For the second time in less than a month, the magician’s wife and daughter, who were now “left in an almost destitute condition,” watched a coffin holding his body descend into an earthen grave. On the previous occasion, for the business of show, they had wailed dramatically and begged the shovel-man to “dig him out.” On the 24th of September 1876, however, there were no crowds, no graveside theatrics, and no bugle to rouse him to the surface of the earth. The death records of the City of Charleston Health Department (now located at CCPL) inform us that Charles Nixon, a 44-year-old native of Glasgow, Scotland, recently employed in “the fortune-telling business,” had died of an “intermittent fever” (most likely caused by malaria) on September 22nd at his campsite on Belvidere farm. He was buried two days later in an unmarked grave in the city’s public cemetery on the west side of the Charleston peninsula, somewhere in the vicinity of the present Johnson Hagood Stadium. Immediately after the Enchanter’s death, a rumor spread across Charleston that Nixon had been buried in the same coffin from which he had escaped just a few weeks earlier, and that the showman might again claw his way out of the grave. The Commissioner of Charleston County, Stephen Brown, immediately wrote to the newspaper to squash the superstitious rumor. The county had provided a fresh coffin for Nixon’s most recent burial, said Commissioner Brown, and the county had paid all the expenses related to his funeral. Rumors to the contrary notwithstanding, the Glasgow gambler, the Great Wonder, the Egyptian Prophet, the Strange Man, the Slippery Man, the Professor, the Enchanter, was now a permanent resident of Charleston, South Carolina.[9]

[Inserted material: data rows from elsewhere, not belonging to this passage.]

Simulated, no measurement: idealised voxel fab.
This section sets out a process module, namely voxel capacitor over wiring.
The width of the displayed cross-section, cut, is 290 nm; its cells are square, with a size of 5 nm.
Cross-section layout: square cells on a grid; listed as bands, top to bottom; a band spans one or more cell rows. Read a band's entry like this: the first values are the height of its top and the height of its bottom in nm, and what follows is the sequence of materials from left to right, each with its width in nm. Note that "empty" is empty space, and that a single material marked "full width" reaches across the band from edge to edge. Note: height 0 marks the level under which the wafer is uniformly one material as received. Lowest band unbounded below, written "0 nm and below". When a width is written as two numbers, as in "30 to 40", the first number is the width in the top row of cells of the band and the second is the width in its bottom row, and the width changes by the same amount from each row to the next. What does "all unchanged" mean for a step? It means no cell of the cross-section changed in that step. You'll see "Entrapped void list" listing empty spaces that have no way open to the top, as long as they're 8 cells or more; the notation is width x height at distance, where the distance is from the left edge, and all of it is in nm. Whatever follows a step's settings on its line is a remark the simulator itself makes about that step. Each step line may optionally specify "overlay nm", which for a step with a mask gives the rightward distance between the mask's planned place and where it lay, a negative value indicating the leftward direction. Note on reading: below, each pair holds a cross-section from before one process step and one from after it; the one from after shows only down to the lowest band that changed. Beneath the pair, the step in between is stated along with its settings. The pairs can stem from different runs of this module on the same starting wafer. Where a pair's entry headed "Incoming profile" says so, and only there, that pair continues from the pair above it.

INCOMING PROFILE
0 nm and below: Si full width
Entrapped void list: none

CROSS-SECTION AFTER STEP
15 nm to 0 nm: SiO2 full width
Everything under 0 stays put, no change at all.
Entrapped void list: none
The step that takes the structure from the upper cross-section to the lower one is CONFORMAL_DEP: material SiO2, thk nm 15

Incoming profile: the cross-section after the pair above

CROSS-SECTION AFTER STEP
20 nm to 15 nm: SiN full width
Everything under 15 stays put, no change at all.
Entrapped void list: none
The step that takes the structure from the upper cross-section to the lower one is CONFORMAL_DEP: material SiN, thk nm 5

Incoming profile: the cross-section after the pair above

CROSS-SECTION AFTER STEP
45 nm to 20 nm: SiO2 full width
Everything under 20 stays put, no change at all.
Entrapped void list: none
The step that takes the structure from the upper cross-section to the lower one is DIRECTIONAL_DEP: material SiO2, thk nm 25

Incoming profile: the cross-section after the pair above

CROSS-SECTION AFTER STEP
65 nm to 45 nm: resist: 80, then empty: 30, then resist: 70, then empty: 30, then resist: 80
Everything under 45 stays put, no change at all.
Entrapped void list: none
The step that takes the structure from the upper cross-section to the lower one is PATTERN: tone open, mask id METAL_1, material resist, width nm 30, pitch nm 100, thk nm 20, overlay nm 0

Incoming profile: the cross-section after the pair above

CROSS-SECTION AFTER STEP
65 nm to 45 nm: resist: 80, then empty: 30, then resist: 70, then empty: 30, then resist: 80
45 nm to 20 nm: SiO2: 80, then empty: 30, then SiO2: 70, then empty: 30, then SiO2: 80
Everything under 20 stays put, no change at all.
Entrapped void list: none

Charles Nixon’s final burial garnered a brief notice in the local newspapers, but the memory of the Yankee magician was overshadowed by the rancor and violence that preceded the political elections of November, 1876. South Carolina’s internal government had existed under a state of Federal “reconstruction” since the spring of 1865, and white resistance to this new era of “civil rights equality” was rapidly gaining momentum. A protracted campaign of voter intimidation and deadly violence across the state in 1876 led to a political sea change at the polling booth that fall. After more than a decade of federal oversight and protection, the “reconstructed” political landscape of South Carolina began a long descent into segregation and inequality. It would be nearly a century before Charleston again witnessed anything like Charles Nixon’s unsegregated public spectacle staged by a mixed-race cast.
[1] In an article published in the New York Times, 24 August 1876, and reprinted in the Charleston News and Courier, 28 August 1876, a reporter suggested that “possibly” Nixon was “a consistent atheist.”
[2] Using CCPL’s subscription to Ancestry.com, I found a U.S. army pension application for Ned Sumter, alias Ned Flood, filed in 1894 by his widow, Alice Flood of South Carolina. I’m not sure this is the same man who assisted Nixon in 1876, however, because the name Ned Sumter does not appear in the Charleston city directories of that era, and I haven’t been able to find that name in the census records of 1870 or 1880.
[3] There were two men named Michael Hogan in Charleston in 1876. According to the census records of 1870 and 1880, and multiple city directories of that era, both men were born in Ireland around 1840. One was identified as a laborer and the other managed a stable. It is unclear which Mike Hogan was present at Nixon’s burial trick in 1876.
[4] Charleston News and Courier, 29 August 1876.
[5] This is paraphrase of Proverbs 23:31.
[6] Isham Rivers’s death certificate, which we have on microfilm at CCPL, says he died on 13 June 1904 at the age of 62.
[7] See Charleston News and Courier, 31 August, 1 September, and 25 September 1876.
[8] References to Nixon’s “resurrection” in Charleston in late August 1876 appeared in papers across the nation, such as the Boston Daily Globe, 30 August 1876, the San Francisco Daily Evening Bulletin, 12 September 1876, the New Orleans Daily Picayune, 17 September 1876, the Indianapolis People, 23 September 1876, and the New York Times, 24 August 1876, among many others.
[9] See Charleston News and Courier, 25 September and 26 September 1876.